The Nigerian Stock Exchange closed trading on the last day of May with a massive 4.26% loss to record its biggest one day loss in over a year. Market capitalization from by about N425 billion in just one day. Traders hit the sell button from the opening of trading at about 10.30am as investors fell over each other to dump stocks.
Nigerian All Share Index closed the month with a year to date loss of 3.39% and a one year loss of 19.3%. The month of May however, closed positively with a again of 10.37%.
A cross section of traders attribute the massive sale to profit taking as investors who had bought in on the bullish ride in the past week thought it best to sell off as uncertainty continued to cloud over the economy. Others however felt the sell-off was mainly due to the mixed vibes sent out by the President insisting that he thought the Nigeria economy needed a strong currency. This contradicted comments by him that he was now favorably disposed to the “new” flexible exchange rate policy announced by the government.
Vibe 1
“We resolved to keep the Naira steady, as in the past, devaluation had done dreadful harm to the Nigerian economy,”
Vibe 2
“Furthermore, I supported the monetary authority’s decision to ensure alignment between monetary policy and fiscal policy. We shall keep a close look on how the recent measures affect the Naira and the economy. But we cannot get away from the fact that a strong currency is predicated on a strong economy,”
Vibe 3
“In respect of the economy, I would like to directly address you on the very painful but inevitable decisions we had to make in the last few weeks specifically on the pump price of fuel and the more flexible exchange rate policy announced by the central bank. It is even more painful for me that a major producer of crude oil with four refineries that once exported refined products is today having to import all of its domestic needs.”
The Buhari Government is notoriously renowned for its delay in announcing policies and even when policies are announced, there are further delays in implementing them. The Government is also known to flipflop on policy pronouncement suggesting that they might make a u-turn should the price of oil rise again in the next few days.

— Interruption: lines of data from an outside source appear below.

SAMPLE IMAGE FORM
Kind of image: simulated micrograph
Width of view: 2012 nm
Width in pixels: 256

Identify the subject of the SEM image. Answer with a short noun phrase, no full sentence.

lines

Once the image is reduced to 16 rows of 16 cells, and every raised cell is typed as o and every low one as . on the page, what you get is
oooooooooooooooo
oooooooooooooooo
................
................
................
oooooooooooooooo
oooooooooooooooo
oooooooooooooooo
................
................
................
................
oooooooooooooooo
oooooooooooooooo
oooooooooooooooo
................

Analysts also believe that the economy is still in a tailspin further buttressed by the spate of macro-economic data reeled out by the National Bureau of Statistics on in the past few days. On Tuesday, the NBS reported that Nigeria recorded its first negative Balance of Trade since data collection began in 2008, a further reaffirmation that the economy was still near comatose. This was preceded by a negative GDP Growth of -0.3% leading many analysts to predict an imminent recession.
The sell-offs is also likely to continue this week except the CBN intervenes by revealing further details about its new forex policy.